ANKARA (Reuters) - President Tayyip Erdogan said on Sunday that Turkey was working for a peaceful resolution of the conflict between Ukraine and Russia after an increase in violence in the Donbass region and a Russian build-up of troops on the border.

Erdogan called for an end to escalating tensions in Donbass after holding talks with Ukrainian President Volodymyr Zelenskiy in Istanbul on Saturday, telling him Turkey was ready to provide any necessary support.

He also discussed the issue in a phone call with Russian President Vladimir Putin on Friday, in which Putin accused Ukraine of "dangerous provocative actions" in Donbass.

Kyiv has raised the alarm over a buildup of Russian forces near the border between Ukraine and Russia, and over a rise in violence along the line of contact separating Ukrainian troops and Russia-backed separatists in Donbass.

The United States says Russia has amassed more troops on Ukraine's eastern border than at any time since 2014, when it annexed Crimea from Ukraine and backed separatists in Donbass.
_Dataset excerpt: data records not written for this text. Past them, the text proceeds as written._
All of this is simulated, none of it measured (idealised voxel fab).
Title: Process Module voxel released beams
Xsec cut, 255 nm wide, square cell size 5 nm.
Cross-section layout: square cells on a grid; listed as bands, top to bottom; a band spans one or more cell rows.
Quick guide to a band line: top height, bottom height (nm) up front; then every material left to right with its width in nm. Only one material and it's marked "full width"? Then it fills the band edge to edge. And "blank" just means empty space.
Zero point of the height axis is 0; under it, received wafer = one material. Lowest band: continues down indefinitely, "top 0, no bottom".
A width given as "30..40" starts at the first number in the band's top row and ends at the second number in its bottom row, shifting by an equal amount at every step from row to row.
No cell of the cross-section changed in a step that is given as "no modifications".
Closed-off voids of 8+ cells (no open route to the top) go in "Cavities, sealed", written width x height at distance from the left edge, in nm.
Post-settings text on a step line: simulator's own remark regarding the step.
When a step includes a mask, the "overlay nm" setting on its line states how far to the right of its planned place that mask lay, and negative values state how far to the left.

Moscow denies its troops are a threat, but says they will remain as long as it sees fit.

"For the peaceful and secure future of our region, we want both countries to resolve their disagreements as soon as possible through negotiations and with peace, and we are working towards this," Erdogan told an event in Istanbul.

NATO member Turkey has forged close cooperation with Russia in conflicts in Syria, Libya and Nagorno-Karabakh, as well as in the defence and energy sectors.

However, Turkey criticised Russia's annexation of Crimea in 2014, and expressed support for Ukraine's territorial integrity. It also sold drones to Kyiv in 2019.

Major combat in Donbass ended with a truce agreed in the Belarusian capital Minsk in 2015, whose implementation France and Germany have helped to oversee. Sporadic fighting continues despite repeated attempts to implement a ceasefire.